The fiat wallets, on the other hand, hold the virtual representation of money deposited in it. It is typically a mobile or a web application that accepts deposits made through any standard financial system such as inter-person bank transfer, a SWIFT transfer, or any other.
The primary objective of it is to make a representation of the amount of money deposited in an exchange. This money deposited is entirely compatible with the rest of the crypto available on the exchange. This eventually helps in making instant transactions, investing, trading, or exchanging money for crypto much easily.
The crypto wallets come in different forms. You can have a hardware wallet that looks more like a USB flash drive like Ledger or those that are typically a mobile app or software, called the online wallet, like the Coinbase Wallet.
You can also have paper wallets to store your private keys. The primary objective of the crypto wallets is to make crypto use as easy as online shopping using a credit card.
The fiat wallets, on the other hand, are the services that are typically provided by the exchanges to the users so that the gap between cryptocurrencies and the monetary system can be bridged. These are considered as on/off-board ramps.

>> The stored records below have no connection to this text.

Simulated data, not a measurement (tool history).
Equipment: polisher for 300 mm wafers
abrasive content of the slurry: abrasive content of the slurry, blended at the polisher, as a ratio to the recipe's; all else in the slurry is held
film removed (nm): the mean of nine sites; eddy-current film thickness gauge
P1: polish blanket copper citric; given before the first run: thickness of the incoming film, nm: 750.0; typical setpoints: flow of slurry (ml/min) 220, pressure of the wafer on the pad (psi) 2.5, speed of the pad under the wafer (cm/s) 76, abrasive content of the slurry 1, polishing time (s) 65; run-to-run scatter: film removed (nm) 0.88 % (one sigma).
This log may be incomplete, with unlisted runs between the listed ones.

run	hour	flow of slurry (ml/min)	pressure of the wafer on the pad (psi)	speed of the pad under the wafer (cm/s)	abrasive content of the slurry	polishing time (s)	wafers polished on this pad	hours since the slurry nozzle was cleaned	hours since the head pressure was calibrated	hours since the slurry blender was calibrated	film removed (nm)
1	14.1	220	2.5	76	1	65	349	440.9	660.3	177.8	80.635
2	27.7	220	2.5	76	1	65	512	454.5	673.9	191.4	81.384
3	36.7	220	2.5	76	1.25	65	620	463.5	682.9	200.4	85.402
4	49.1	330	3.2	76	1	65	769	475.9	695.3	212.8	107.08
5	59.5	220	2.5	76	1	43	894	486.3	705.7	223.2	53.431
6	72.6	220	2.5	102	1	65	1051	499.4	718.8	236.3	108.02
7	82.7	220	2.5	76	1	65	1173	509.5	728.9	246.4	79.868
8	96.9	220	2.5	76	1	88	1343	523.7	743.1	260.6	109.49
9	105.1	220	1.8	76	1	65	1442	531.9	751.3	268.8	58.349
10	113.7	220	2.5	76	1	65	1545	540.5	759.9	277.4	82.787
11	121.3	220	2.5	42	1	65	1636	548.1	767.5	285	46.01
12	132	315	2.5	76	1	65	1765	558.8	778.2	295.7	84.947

These ramps help in making a connection between Bitcoin as well as other crypto coins and the fiat currency world. In addition to that, the fiat wallets are also a cheaper option for sending remittances between other users quickly and easily since it goes around the traditional banking system and thereby reduces the cost of transactions.
4. Risk Factors
When it comes to the risk factors, the crypto wallets are riskier as compared to the fiat wallets. It is therefore essential not to lose your private keys because if you lose them, you will lose access to your own money.
This is in accordance with the principle followed in the crypto world – ‘Not your key, not your money.’ That is why you should store your hardware wallet safely or use a wallet of a trusted and reputed wallet provider.
The fiat wallets, on the other hand, are a more secure option for storing money. The best part of these wallets is that they are always funded which makes it easier for a user to trade between crypto and fiat money instantly.
There is no delay in the proceedings because the users do not need to wait for a traditional bank to approve a trade. Whether it is for making a transfer of money or paying the credit card fees, the fiat wallets are a more versatile tool that will help both the crypto traders and investors alike.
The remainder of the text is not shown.